Chunking Strategies for RAG — Fixed-Size, Recursive, Semantic, and Document-Aware
Four ways to split documents. Each one is the right answer for some doc type, and the wrong answer for others. The mistake is using the same chunker for everything.
If you only do one thing for your RAG quality, do this: stop using a 500-token fixed-size splitter on everything. Different document types want different chunkers, and the difference shows up in precision@5 the moment you measure.
The four chunkers worth knowing:
Fixed-size with overlap. 500 tokens, 80 overlap. Dumb but predictable. Works on prose and transcripts. Cuts code, tables, and headings in half. Fast.
Recursive character splitting. Tries to split on paragraph breaks first, then sentences, then characters. Preserves boundaries better than fixed-size. The default in most libraries because it doesn't actively damage prose.
Semantic chunking. Embeds rolling sentence windows and starts a new chunk when the embedding distance jumps. Captures topic boundaries naturally. Slow at ingest time (you embed twice — once to chunk, once to store). Worth it for technical docs.

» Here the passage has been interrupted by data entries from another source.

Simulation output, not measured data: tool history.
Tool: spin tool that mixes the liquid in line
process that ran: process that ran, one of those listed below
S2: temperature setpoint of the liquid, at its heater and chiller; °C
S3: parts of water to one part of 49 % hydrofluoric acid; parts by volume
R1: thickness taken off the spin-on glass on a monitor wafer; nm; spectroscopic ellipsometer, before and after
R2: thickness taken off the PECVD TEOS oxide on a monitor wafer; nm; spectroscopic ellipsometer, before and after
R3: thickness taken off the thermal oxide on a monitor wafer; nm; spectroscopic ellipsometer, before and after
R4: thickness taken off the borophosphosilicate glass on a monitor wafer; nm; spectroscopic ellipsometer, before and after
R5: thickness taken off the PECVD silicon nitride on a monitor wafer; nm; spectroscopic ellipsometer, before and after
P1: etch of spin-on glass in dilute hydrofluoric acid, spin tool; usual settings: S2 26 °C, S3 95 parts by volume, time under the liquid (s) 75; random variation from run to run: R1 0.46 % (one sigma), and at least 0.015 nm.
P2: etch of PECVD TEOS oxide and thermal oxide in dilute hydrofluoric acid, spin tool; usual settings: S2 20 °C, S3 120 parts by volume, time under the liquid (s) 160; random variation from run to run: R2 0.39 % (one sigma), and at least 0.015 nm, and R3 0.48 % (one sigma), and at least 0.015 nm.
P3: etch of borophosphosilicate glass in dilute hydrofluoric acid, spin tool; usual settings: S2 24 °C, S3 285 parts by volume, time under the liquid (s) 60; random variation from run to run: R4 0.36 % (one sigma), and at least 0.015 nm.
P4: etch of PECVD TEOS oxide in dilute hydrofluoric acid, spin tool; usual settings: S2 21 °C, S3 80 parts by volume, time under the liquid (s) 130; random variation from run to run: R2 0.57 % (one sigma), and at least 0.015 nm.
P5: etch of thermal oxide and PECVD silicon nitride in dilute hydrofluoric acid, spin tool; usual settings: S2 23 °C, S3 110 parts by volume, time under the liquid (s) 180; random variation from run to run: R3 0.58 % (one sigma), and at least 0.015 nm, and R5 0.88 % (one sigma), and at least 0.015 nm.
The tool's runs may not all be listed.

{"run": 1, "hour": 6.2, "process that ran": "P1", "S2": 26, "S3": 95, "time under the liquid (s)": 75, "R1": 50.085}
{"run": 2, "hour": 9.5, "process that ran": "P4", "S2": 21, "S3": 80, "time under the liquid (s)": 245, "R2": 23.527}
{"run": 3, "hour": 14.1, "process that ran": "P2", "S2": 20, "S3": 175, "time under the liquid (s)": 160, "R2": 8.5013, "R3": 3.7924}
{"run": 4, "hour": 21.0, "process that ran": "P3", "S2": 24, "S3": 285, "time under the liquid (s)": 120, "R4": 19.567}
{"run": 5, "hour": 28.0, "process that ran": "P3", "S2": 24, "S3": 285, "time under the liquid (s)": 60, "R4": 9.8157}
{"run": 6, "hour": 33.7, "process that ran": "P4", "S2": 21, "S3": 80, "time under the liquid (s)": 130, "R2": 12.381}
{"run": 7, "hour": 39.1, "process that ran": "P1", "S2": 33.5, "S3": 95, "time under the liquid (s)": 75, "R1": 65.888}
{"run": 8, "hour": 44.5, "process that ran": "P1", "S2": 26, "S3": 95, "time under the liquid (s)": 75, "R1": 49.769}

Document-aware. Parses the document structure (markdown headings, PDF sections, code blocks, tables) and chunks on natural boundaries. Most expensive to implement, best results on structured content.
A small benchmark on a 200-page mixed corpus (markdown docs + PDFs + chat transcripts), precision@5 against a 50-question eval set:
| Chunker | Precision@5 | Ingest time |
|---|---|---|
| Fixed 500/0 | 58% | 1.2s |
| Fixed 500/80 | 64% | 1.3s |
| Recursive 500/80 | 71% | 1.8s |
| Semantic | 78% | 14s |
| Document-aware | 81% | 6s |
The numbers move a lot. More than the gap between embedding models.
In C# with Semantic Kernel:
// Fixed/recursive — built in
var chunks = TextChunker.SplitMarkdownParagraphs(text, maxTokensPerParagraph: 500, overlapTokens: 80);
// Document-aware — write your own splitter that respects headings
var sections = Regex.Split(text, @"\n(?=#{1,3} )");
foreach (var section in sections.SelectMany(s => SplitIfLong(s, 500, 80)))
yield return section;
My "default to this" by document type, after enough hard lessons:
- Markdown docs: document-aware. Headings are free structure, use them.
- PDFs (policy, manuals): recursive with 600/100, or document-aware if the PDF has clean structure.
- Chat transcripts: speaker-turn chunking. Time-window if the turns are short.
- Source code: language-aware splitter (one function per chunk). Never fixed-size — you'll cut classes in half.
- Tables / structured data: not in a vector store. Use SQL or a typed index.
The trap is reaching for semantic chunking when document-aware would have worked. Semantic is slower, costs more at ingest, and rarely beats a decent document-aware splitter on docs that already have structure. Use semantic for unstructured prose where structure is hidden. Use document-aware for everything else.